Skip to content
Low Level Design Mastery Logo
LowLevelDesign Mastery

Design a JSON Parser

Build a robust JSON parser with tokenization and error handling.

Design and implement a JSON parser that can parse JSON strings into corresponding data structures. The parser should handle nested objects and arrays, support all JSON data types (strings, numbers, booleans, null, objects, arrays), validate JSON format during parsing, and provide meaningful error messages with position information for invalid JSON.

In this problem, you’ll build a system that takes a raw string and converts it into a structured, language-native representation while ensuring strict grammar adherence.

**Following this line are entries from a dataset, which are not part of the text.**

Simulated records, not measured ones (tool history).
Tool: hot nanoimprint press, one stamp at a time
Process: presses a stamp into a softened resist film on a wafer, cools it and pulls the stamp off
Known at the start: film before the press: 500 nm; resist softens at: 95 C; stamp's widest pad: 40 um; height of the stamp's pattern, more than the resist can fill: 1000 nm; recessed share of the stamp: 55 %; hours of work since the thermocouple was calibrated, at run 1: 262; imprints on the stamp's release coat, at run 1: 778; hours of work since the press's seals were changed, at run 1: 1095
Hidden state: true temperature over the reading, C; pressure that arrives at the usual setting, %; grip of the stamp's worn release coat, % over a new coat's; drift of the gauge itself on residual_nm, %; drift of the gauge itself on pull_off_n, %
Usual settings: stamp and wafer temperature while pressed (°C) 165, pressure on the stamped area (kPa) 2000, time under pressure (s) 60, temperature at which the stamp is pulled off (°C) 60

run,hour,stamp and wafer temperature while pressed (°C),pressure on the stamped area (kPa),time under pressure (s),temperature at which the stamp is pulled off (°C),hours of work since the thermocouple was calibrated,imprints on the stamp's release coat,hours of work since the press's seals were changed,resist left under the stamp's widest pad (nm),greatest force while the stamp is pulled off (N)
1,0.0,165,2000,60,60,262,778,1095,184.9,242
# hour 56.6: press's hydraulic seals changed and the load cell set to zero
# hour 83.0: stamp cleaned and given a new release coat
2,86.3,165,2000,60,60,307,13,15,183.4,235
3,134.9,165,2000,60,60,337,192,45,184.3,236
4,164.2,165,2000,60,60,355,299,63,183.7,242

Design and implement a JSON parser that converts strings into usable data structures while validating syntax and providing clear error feedback.

Functional Requirements:

  • Data Type Support: Parse strings, numbers (integers/decimals), booleans, null, objects, and arrays.
  • Deep Nesting: Handle objects and arrays nested to arbitrary depth without stack overflow.
  • Strict Validation: Detect syntax errors and throw exceptions with meaningful messages.
  • Precise Error Tracking: Report the exact line and column where a syntax error occurred.
  • Encoding & Escapes: Correctly handle Unicode characters and escape sequences (e.g., \n, \t, \uXXXX).
  • Whitespace Management: Ignore spaces, tabs, and newlines between JSON elements.
  • Empty Collections: Support parsing empty objects {} and empty arrays [].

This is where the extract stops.